How it all began by George Gorrow
We were living in Narrabeen, a small town on the northern beaches of Sydney — a kind of town that isn’t really a destination other than for some good waves. For me, it was more of a place on the way to somewhere else, nothing really to do other than what you created. We had a bunch of buddies all living within three blocks of each other, all either painters, writers, photographers, filmmakers, graphic designers, dope smokers, drunks or, of course, surfers. Together we entertained ourselves, kind of pushing and inspiring each other. It was our little bubble of action.

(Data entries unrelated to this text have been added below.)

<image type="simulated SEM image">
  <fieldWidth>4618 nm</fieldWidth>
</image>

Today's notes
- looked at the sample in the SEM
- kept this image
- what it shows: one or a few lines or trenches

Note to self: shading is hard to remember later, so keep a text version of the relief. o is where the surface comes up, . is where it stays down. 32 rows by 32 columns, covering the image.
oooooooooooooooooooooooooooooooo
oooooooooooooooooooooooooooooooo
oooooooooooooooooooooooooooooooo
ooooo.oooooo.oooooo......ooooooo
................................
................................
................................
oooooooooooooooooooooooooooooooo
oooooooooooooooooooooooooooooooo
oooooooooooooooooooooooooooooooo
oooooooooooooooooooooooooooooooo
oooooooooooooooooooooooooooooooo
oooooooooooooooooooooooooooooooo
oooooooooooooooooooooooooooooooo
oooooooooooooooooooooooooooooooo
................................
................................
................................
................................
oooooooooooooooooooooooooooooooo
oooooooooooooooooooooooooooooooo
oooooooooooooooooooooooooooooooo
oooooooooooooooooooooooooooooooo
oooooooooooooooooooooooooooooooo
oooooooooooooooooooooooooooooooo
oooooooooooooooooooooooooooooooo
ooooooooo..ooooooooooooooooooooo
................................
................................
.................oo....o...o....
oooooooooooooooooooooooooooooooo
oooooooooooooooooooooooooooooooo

We looked for projects that would combine the talents of the group constantly. Australian Fashion Week came around in 2000; we thought maybe we could attack that. Throwing yourself into the deep end is exciting. The thought of playing in a medium we technically knew nothing about was perfect for us. We were never taught the rules, and we figured that if we didn’t know the rules we couldn’t get in trouble for breaking them. So, we locked ourselves in Oscar Wright’s garage studio on Park Street in Narrabeen for three days, stocked it with an endless supply of wine that ended up being not endless enough, and a bunch of other stuff like film, paint, fabric — everything a DIY wannabe fashion designer could want. At the end of three days we came out the other end with a look, a range and a name. We were somehow accepted into Fashion Week and given our own show.
In trying to work out what to do, Dan was organising the models and asked who should come out first, etc. I jumped up and said, “I’d prefer if a plague of rats came out!” That was it. It took us three weeks of searching, but we found 300 rats. Then we had to forge documents from so-called “rat specialists’ that stated we knew how to control and contain them using a new oil repellent spray that made walls slippery and unapproachable to rats. Of course, our invention didn’t exist, but the documents passed and we were on.
The night before the show, we hadn’t finished the clothes. We were all out at a party and everyone was saying, “We can’t wait for your show”. It scared us to death. Not only didn’t we know a thing about putting on a fashion show, we hadn’t finished half the clothes, so we raced back to the hotel.
To be honest, I was so freaked out we were going to fail that we decided to call the show off and do a stunt instead. For a while there we were going to form the band we had always talked about and do our first show. The idea was to learn a song overnight and smash all the instruments up three-quarters of the way through the first song. It sounded like a good idea at four in the morning. Dan and I called and woke Oscar, told him the show was off and that we needed to do the band because it was the only way to escape complete humiliation. He agreed and stayed up all night writing the lyrics. Then we called Johnny Justin, the greatest rock god we knew. We figured if anyone was going to have all the instruments we needed and be able to teach four idiots how to play in one morning, it was he. Unfortunately, we couldn’t get a hold of him, so as a backup Dan kept sewing all night — just in case. At 8 a.m. on the morning of the show I had to see the lighting guy who was a good 30 minutes away. We were planning on having rock show lighting, not fashion show lighting unless I was told otherwise. Luckily for us, Dan gave me the call as soon as I got there. “The band’s off,” he said. Oscar arrived tired and relieved. He sung us what he had written and, fuck, it was good, but we still hadn’t gotten a hold of Johnny Justin. We had no instruments and none of us could play a single musical note, not to mention we had forgotten about the 300 rats we had on the way.
Finally, the show started and, wow, what a trip! Management soon found out the rat repellent spray didn’t work; the curtain fell down, one of the models stood on a rat, killing it instantly right in front of the RSPCA official who had been sent to make sure we were nice to the little guys. The rest is kind of a blur. After that, the rat thing got so much attention; it was crazy. No one even saw the clothes, which was great because they were terrible. After that, all the doors kind of opened up for us, and the opportunity to do the clothing label was too great to pass up, so we took it. And here we are, wherever that is.